White said he doesn’t feed off the “whoo” or “ahh” noises the crowd makes for some of his best moves because he doesn’t like to listen to the response. In a setting where highlights are currency, White has made a mark by being consistent. He’s scored at least 15 points in all three of the Bulls’ games (including 25 in the third), and averaged four assists in his first two games. He’s averaging 19 points, 4.3 rebounds, and 3.7 assists per game, and though he’s shooting only 40 percent, he is also averaging more than five trips to the line.

White’s game sneaks up on you. He’ll charge right at a defender, absorb contact, and finish an off-balance layup like a more mature player. He’ll use his speed to put pressure on the defense—and, as was the case this week, to get back at a player who just scored on him. He’ll stop on a dime and take a midrange jumper or drain a stepback 3. Suddenly, you realize he has double-digit points—some of them hard-earned, some of them effortless, some of them highlight material:

Thad Young took note of White’s best moments while sitting courtside for the Bulls’ third summer league game, against the Pelicans, and said he’s been keeping his eye on White for a while. Young, who signed a three-year, $41 million deal with the Bulls this offseason, considers himself a basketball junkie. He watched college games all season, especially North Carolina’s. “I know guys are coming in each and every year to try to take my job, so I have to pay attention,” he said with a laugh. Young liked White’s motor, his aggressiveness, his savvy in college; that’s what he’s seeing up close too. But even before he has put on a Bulls uniform, Young is already acting as a veteran presence.

“Sometimes he picks his dribble up a little bit,” Young said. “He’s young, still got a lot to learn, but I can already tell he’s one of those kids who is very bright, very smart, and he’s going to be able to learn really fast. … I’m looking forward to playing with him.”

Bulls summer league coach Nate Loenser pointed to turnovers as an area of improvement for White. The 19-year-old had seven in his second game in Vegas against the Cavaliers. Against the Pelicans, White coughed up a few turnovers early before tightening his handle and matching New Orleans’s Nickeil Alexander-Walker, the no. 17 overall pick, nearly shot for shot.

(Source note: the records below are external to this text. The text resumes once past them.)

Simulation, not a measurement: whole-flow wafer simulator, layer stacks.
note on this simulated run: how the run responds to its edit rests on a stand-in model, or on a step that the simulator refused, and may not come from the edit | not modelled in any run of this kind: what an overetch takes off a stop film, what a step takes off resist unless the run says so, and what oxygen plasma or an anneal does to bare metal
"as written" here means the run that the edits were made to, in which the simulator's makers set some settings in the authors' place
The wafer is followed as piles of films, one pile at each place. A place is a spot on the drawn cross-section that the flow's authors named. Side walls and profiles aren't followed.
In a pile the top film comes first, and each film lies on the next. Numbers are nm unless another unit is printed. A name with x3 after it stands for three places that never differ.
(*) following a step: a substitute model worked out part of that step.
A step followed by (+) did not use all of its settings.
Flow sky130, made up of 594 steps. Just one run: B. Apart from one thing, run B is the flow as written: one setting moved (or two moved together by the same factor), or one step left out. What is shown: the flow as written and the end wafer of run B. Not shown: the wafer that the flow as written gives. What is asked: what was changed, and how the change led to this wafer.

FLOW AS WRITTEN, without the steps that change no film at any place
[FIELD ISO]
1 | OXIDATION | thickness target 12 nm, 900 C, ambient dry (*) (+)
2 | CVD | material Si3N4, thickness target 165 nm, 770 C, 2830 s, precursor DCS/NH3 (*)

White said he thought he was playing at the right (quick) pace, and chalked up his turnovers to simple mistakes. “I always play fast, always play up-tempo, so the change in speed doesn’t affect me,” he said. “It was poor decisions, that’s all it was.”

Speed is an integral part of White’s game, and the up-and-down style played at summer league feeds into it. The Bulls weren’t particularly fast last season—they were only 20th in pace and averaged the 18th-most fast-break points. It’d be surprising if coach Jim Boylen, a Gregg Popovich disciple and a disciplinarian, ever revved up the engine and let White run. But the Bulls now have a deep bench of athletes—Lauri Markkanen, Wendell Carter Jr., Zach LaVine, Otto Porter Jr.—to get out in transition more often.

White has a clear opportunity to be the one leading the break. The Bulls technically have a starting point guard in Kris Dunn, but he’s struggled since arriving in the 2017 trade that sent Jimmy Butler to Minnesota. It’s why the team went out and signed Tomas Satoransky for three years and $30 million in free agency. The key for White, though, may be to play less like Dunn—a straight-ahead, drive-and-dish point guard—and more like a combo guard. With a lot of players who can handle the ball—including LaVine, who had a 30.5 usage percentage last season—White may be asked to hit a catch-and-shoot 3 as often as he is to initiate the offense.

White hit only 35 percent from deep at UNC, but he did so at a high volume (6.6 attempts per game). He also shot 80 percent at the free throw line, which is often a good indicator of NBA 3-point success. White’s 3-point stroke has been off in Vegas so far; he made none of his first 11 attempts. So when he drilled two 3s in the second quarter of a blowout loss to the Pelicans, a weight lifted off his shoulders.

“We want him to get as many game shots and game reads as possible. That’s what all of this is about,” Loenser said. “Some of these guys he’s going to play with, some of these guys he’s not, but it’s still within our system. So it’s important to get as many of these shots and these game reps as possible.”

Time and work and patience are necessary. White knows this. The Bulls seemingly do too.

“They’re accepting that I have a long way to go and that I’m learning, so it’s been great for me,” White said.

White and his hair have indeed stood out through the first week of summer league, but on a team of young veterans looking to finally move up from the Eastern Conference basement, the key to success for his rookie season will be how well he fits in.